A seismologist said the region was lucky to have escaped a tsunami similar to the one triggered by the more than 9 magnitude quake in 2004 that killed over 280,000 people.
But the threat remained. Indonesia's meteorology agency issued the latest in a series of tsunami warnings late on Thursday after another strong earthquake struck Sumatra.
The damage from the initial quake was "relatively less" than feared, President Susilo Bambang Yudhoyono told reporters on Thursday.
"However, we still have to do a thorough assessment. People are better at responding to disasters than in previous years."
Wednesday's 8.4 magnitude quake - which took place on the eve of the Muslim fasting month of Ramadan, and was felt in neighbouring Singapore, Malaysia and Thailand - cut communications and sparked panic in the hours that followed.
That quake and more than 20 further tremors ranging in intensity from 4.9 to 7.8 repeatedly set off tsunami warnings in Indian Ocean countries. However there were no reports of major ocean surges hitting coastlines.
"There was a tsunami created by the earthquake, it just travelled in a southwest direction away from land," said Mike Turnbull at Central Queensland University.
A separate 6.4 tremor was also reported off Sulawesi island, to the east of Sumatra.

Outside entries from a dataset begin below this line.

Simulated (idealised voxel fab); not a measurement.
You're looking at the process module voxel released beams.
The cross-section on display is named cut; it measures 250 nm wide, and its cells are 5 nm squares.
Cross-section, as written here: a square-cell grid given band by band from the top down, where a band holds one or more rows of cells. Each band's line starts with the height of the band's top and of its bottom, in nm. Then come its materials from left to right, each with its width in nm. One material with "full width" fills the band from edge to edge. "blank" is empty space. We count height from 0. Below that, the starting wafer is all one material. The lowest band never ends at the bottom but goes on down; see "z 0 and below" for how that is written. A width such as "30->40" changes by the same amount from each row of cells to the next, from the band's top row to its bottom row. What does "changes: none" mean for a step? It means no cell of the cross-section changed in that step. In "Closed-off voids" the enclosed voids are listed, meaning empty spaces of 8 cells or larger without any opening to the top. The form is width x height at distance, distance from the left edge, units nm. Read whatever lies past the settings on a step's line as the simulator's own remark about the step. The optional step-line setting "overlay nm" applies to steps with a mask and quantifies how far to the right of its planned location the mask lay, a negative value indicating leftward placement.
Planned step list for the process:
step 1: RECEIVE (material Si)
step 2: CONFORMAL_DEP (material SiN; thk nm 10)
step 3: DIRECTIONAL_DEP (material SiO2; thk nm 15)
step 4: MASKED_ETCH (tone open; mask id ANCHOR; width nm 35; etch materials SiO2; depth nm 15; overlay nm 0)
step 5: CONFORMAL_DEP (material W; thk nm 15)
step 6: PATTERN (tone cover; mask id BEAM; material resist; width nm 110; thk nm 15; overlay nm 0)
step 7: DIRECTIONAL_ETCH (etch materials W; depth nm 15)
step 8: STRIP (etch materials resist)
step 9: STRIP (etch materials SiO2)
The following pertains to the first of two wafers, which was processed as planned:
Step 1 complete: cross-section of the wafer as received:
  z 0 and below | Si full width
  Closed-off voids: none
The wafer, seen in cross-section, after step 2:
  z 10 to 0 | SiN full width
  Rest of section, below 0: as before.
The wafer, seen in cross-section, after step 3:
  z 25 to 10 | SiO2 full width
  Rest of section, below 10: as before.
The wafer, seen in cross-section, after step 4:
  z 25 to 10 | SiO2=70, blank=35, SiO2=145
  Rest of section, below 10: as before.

"We are grateful for the fact that the situation wasn't as bad as we initially thought it would be," said Muhammad Syamlan, vice governor of Bengkulu province, whose capital Bengkulu was close to the epicentre of the quake.
A Reuters photographer in Bengkulu's provincial capital said the situation appeared calm, with shops re-opening and people milling around. The province, one of Indonesia's key coffee-growing regions, has a population of about 1.57 million.
The roads in north Bengkulu were lined with tents as residents feared more quakes and did not want to return to their damaged homes. People huddled by fires outdoors to keep warm in the drizzling rain.
"When the first quake struck, we ran out of our house. Then we returned to the house to sleep but another big quake hit, so we ran out again. Since then we have been afraid," said Erfan Riyanto, a driver.
Rustam Pakaya, head of the Indonesian health ministry's crisis centre in Jakarta, said 10 people had been killed and 51 injured across the region.
"The North Bengkulu area has been identified as the worst hit, with half the area destroyed," he said.
In Bengkulu, nearly 800 houses collapsed and many more were damaged, but the full extent of the quake was still unknown because of the difficulty of reaching or contacting some areas.
The mayor of Padang, the capital of West Sumatra, told Reuters many people were trapped under collapsed buildings.
Indonesia suffers frequent quakes, as it lies on an active seismic belt on the so-called Pacific "Ring of Fire".